Confirming the Count: Blockchain Voting in the USA by 2024?

Confirming the Count: Blockchain Voting in the USA by 2024?

Despite the turmoil of elections in the last months, in February, students at MIT released a paper titled: “From Bad to Worse: Internet Voting to Blockchain”. The twelve page document concludes blockchains do not solve fundamental issues of electronic voting systems, are more prone to errors and vulnerabilities, and that with new technologies, come new and unforeseen attack vectors. While much of the basis for their research stems from a lack of conclusive data into voter apathy via electronic voting options, one decentralized community has taken it upon themselves to challenge the findings.

Some have labelled Free TON a Phoenix of the crypto-sphere. Revived from the ashes of the $1.2B Telegram ICO, formerly known as GRAM, the platform has been running and quietly gaining traction for over 9 months now. It operates on a “Meritocracy based Governance model”, meaning initially, TON Crystals were not available via ICO or presale, only through value added to the network. Partnership and contest proposals are published on the forums for the community to assess their worth, before being taken to a vote. This has led to partnerships with some big names – Cointelegraph, Worldchess.com, Bitcoin.com, Decentraland, and more.

Some of the partnerships of Free TON

So, when Eugene Morozov put forward a proposal to the Free TON community to crowd source a rebuttal to the MIT paper, he was blown over by the volume of responses they received. After enlisting the help of electronic voting specialists, Voatz, to judge the entries, a winner emerged. “Blockchain is still better than no blockchain” describes the flaws with the original MIT assessments, compares the issues seen in current systems, and elaborates with a potential hybrid paper/blockchain based verification system seeking to address these issues.

Thanks to the FreeTON community for the opportunity to express my point of view publicly, as well as to the authors of the MIT paper, who, albeit unwittingly, also contributed to this. Regarding blockchain technology, the elections illustrate the social significance of this technology. We live in a world that has not fully realized the importance of technology for humanity yet and is gradually coming to understand the possibilities. Blockchain is a promising solution for social procedures that require transparency and trust.” — Nickolay Rackoushine, co-author of the winning paper.

This unique crowdsourced solution is now being taken one step further, with election officials in Guatemala also getting involved with the Free TON community as new contests emerge around development of real world solutions. The work has even caught the eye of Utah County State Clerk, Amelia Gardner-Powers, who has been an advocate for distance voting in her role, making strides in this field in 2018. In one meeting with the Global Blockchain Association, she described the work being done by the Free TON community as “very interesting to me” and went on to express her interest in the promise shown.

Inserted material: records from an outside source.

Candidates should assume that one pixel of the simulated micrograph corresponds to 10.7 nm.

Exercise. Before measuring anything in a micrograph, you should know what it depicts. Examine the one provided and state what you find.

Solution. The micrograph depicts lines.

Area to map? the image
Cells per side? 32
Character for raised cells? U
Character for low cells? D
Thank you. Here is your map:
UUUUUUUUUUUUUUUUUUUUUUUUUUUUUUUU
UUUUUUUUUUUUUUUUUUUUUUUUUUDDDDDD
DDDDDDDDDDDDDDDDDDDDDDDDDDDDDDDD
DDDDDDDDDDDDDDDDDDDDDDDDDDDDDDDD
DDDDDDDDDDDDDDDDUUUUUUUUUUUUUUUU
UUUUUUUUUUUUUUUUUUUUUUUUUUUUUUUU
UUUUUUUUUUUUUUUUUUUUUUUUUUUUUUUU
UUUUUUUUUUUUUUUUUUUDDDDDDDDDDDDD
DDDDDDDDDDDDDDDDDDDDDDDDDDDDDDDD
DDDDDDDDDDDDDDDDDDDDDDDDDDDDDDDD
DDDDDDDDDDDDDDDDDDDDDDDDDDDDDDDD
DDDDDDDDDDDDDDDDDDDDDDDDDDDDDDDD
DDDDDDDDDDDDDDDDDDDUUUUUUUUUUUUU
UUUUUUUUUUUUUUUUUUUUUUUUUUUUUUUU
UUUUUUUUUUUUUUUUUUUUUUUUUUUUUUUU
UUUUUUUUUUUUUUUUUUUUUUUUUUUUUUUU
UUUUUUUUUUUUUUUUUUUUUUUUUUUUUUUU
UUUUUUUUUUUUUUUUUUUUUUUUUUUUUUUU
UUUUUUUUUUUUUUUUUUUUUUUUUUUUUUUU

While Free TON are not the first project to claim they can change how we vote and handle elections, — EOS, Tezos, and Ethereum have all seen modest attempts to date — they represent a fresh approach to familiar problems. If the circus show of the 2020 US Elections are anything to go by, a change is in the works ahead of 2024. Whether blockchain is part of this solution remains to be seen, but there are those who believe it is our best chance.